-1

I have a Python function I'm trying to speed up, which just takes a line of tshark output, eg:

'1\t0.000000000\tTCP\t100.0.1.190,111.0.0.2\t35291\t55321\t\t\t56\t20\t··········S·\t36\n'

and assigns the data to variables like so:

            arr = line.strip('\n').split("\t")

            sip = arr[3].split(',')[0]
            dip = arr[3].split(',')[1]

            s_flag = 1 if 'S' in arr[10] else '0'
            a_flag = 1 if 'A' in arr[10] else '0'
            f_flag = 1 if 'F' in arr[10] else '0'
            r_flag = 1 if 'R' in arr[10] else '0'
            p_flag = 1 if 'P' in arr[10] else '0'
            u_flag = 1 if 'U' in arr[10] else '0'
            e_flag = 1 if 'E' in arr[10] else '0'
            c_flag = 1 if 'C' in arr[10] else '0'

What is a way to speed this up using Cython? I'm thinking of casting the results of line.strip('\n').split("\t") to a numpy array since I heard it's faster than Python lists in Cython? How else can I speed this up? eg:

import numpy
cimport numpy

arr = np.array(line.strip('\n').split("\t"))

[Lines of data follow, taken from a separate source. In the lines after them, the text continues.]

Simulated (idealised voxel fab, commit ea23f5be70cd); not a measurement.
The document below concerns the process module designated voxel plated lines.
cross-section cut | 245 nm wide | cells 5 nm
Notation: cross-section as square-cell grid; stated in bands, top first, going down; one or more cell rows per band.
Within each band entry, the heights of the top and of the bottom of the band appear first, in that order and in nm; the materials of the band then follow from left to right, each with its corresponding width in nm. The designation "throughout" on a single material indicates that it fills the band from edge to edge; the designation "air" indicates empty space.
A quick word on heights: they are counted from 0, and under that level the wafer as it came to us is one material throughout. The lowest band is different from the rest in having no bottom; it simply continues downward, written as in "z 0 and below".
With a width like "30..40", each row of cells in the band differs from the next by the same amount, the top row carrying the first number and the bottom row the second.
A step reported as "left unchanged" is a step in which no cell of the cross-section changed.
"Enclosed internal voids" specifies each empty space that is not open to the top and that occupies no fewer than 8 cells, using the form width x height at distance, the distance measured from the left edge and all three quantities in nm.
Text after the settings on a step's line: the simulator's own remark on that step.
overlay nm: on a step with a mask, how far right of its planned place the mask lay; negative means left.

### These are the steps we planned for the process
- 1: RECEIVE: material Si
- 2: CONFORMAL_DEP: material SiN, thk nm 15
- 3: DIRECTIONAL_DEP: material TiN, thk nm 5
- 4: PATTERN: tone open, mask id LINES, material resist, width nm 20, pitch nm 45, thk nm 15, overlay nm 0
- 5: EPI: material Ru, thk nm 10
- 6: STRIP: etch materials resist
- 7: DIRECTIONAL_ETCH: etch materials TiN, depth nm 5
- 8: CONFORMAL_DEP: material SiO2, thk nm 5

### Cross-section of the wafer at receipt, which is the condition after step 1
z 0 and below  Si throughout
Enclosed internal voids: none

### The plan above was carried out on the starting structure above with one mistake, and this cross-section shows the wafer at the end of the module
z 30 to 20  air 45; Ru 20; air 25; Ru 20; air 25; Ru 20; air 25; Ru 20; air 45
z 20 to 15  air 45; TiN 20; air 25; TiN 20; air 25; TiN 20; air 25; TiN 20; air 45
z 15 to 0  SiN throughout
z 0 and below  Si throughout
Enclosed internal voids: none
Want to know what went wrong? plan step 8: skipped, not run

Will this work? Thank you in advance!

Frankfurters
  • 108
  • 8
  • 1
    `flags = {}`, `for char in char_flags: flags[char + "_flag"] = 1 if char.upper() in arr[10] else '0'` where charflags is `"s", "a", ...`. Note that this stores the results in a `dict`. – Larry the Llama Dec 06 '21 at 09:39
  • Have you determined this to not be fast enough? Is `··········S·` always in the same order, with each missing character replaced by a `.`? – Mad Physicist Dec 06 '21 at 10:01
  • `c_flag = 1 if 'C' in arr[10] else '0'` seems odd. Either `1` (int) or `'0'` (str). Perhaps use the boolean value instead: `c_flag = ('C' in arr[10])`. Using numpy: `np.isin(list('SAFRPUEC'), list(arr[10]))` – Mad Physicist Dec 06 '21 at 10:03
  • @MadPhysicist yeah, my code took about 4 mins to process 930000 packets which were sent in a minute. Of course this number of packets can be any arbitrary number depending on the hardware, but I'd like to try and cut down the processing time as much as possible. Yes, the flags are always in the same order. – Frankfurters Dec 06 '21 at 11:17
  • Is there any point to use numpy instead of a Python list then? Would it still have any benefits? And if you're familiar, how do you cythonize a Python list using numpy, if that's how it works? I've merely heard of the concept. – Frankfurters Dec 06 '21 at 11:20
  • @Frankfurters. It sounds like you need to read a basic tutorial more than anything. I think you're doing something weird with the I/O for it to take that long. My not-so-powerful machine shows <35us for the code I wrote in my answer, while running other stuff in the background. That's ~30sec for 930000 like the one you showed. – Mad Physicist Dec 06 '21 at 12:19
  • Ah I'm sorry I didn't include it in the question, but this is just a snippet of my code, which does more of the same stuff. Either way, thank you for all the suggestions, I'll test them out today – Frankfurters Dec 07 '21 at 00:37

1 Answers1

2

Since you're dealing with lists of strings, numpy, and likely even cython won't help you much. The transformations you are looking for are so trivial, you can just clean up your python code a bit and move on:

FLAGS = np.array(list('SAFRPUEC'))

items = line.strip('\n').split("\t")
sip, dip = items[3].split(',')
flags = dict(zip(FLAGS, np.isin(FLAGS, list(items[10]))))
Mad Physicist
  • 107,652
  • 25
  • 181
  • 264